CUSTODIAN AGREEMENT
THIS AGREEMENT is made and entered into on this ___day of __________,
199_, between STRONG _____________________, INC., a Wisconsin corporation (the
"Corporation"), on behalf of the Funds (as defined below) of the Corporation,
and FIRSTAR TRUST COMPANY, a Wisconsin corporation (the "Custodian").
WITNESSETH:
WHEREAS, the Corporation is registered with the Securities and Exchange
Commission as an open-end management investment company under the Investment
Company Act of 1940 (the "Investment Company Act");
WHEREAS, the Corporation is authorized to create separate series, each
with its own separate investment portfolio, and the beneficial interest in each
such series will be represented by a separate series of shares (each series
indicated on Schedule A is hereinafter individually referred to as a "Fund" and
collectively as the "Funds"); and,
WHEREAS, the Corporation desires to retain the Custodian to hold and
administer the securities and cash of each Fund listed in Schedule A hereto,
and any additional Funds the Corporation and the Custodian may agree upon and
include in Schedule A as such Schedule may be amended from time to time,
pursuant to the terms of this Agreement.
NOW, THEREFORE, the Corporation and the Custodian do mutually agree and
promise as follows:
1. DEFINITIONS
The word "securities" as used herein includes stocks, shares, bonds,
debentures, notes, mortgages or other obligations, and any certificates,
receipts, warrants or other instruments representing rights to receive,
purchase or subscribe for the same, or evidencing or representing any other
rights or interests therein, or in any property or assets.

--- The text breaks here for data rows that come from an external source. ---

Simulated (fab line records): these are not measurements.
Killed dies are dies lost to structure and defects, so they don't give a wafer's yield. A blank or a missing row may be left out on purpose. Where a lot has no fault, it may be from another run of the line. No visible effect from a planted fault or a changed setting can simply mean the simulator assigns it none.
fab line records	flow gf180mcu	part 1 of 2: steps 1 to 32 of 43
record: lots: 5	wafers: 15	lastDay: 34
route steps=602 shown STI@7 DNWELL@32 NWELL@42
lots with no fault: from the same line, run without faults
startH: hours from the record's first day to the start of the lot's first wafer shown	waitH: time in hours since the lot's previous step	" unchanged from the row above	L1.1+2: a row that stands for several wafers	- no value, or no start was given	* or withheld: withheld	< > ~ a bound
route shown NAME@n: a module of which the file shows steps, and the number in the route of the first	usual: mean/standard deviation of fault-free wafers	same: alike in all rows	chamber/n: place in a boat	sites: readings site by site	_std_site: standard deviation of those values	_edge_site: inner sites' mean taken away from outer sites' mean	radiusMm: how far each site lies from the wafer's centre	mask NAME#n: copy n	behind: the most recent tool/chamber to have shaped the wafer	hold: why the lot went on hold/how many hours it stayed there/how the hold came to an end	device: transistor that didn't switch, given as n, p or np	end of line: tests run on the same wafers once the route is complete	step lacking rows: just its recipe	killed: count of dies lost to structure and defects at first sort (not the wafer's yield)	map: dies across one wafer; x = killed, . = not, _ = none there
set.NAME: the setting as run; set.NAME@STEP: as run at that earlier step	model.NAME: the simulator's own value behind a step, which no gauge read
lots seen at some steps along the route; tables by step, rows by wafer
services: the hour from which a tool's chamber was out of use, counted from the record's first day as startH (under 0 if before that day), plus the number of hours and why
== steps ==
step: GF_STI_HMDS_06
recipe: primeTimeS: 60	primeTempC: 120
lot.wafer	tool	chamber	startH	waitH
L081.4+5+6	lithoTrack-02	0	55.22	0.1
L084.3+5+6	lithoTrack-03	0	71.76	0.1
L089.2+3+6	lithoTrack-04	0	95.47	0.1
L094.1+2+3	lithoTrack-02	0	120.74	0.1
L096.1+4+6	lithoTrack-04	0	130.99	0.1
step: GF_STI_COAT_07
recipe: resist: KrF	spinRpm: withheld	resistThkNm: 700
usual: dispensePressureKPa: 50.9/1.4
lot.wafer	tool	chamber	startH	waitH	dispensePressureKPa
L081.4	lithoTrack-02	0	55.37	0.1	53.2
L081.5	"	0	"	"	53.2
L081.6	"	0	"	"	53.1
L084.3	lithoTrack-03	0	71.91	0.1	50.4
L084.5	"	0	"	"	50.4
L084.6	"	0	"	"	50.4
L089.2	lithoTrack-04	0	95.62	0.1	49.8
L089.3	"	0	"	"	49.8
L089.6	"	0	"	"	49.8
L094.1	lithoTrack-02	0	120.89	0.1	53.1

The words "officers' certificate" shall mean a request or direction or
certification in writing signed in the name of the Corporation by any two of
the President, a Vice President, the Secretary and the Treasurer of the
Corporation, or any other persons duly authorized to sign by the Board of
Directors.
The word "Board" shall mean the Board of Directors of the Corporation.
2. NAMES, TITLES AND SIGNATURES OF THE CORPORATION'S OFFICERS
An officer of the Corporation will certify to the Custodian the names and
signatures of those persons authorized to sign the officers' certificates
described in Section 1, hereof, and the names of the members of the Board of
Directors, together with any changes which may occur from time to time.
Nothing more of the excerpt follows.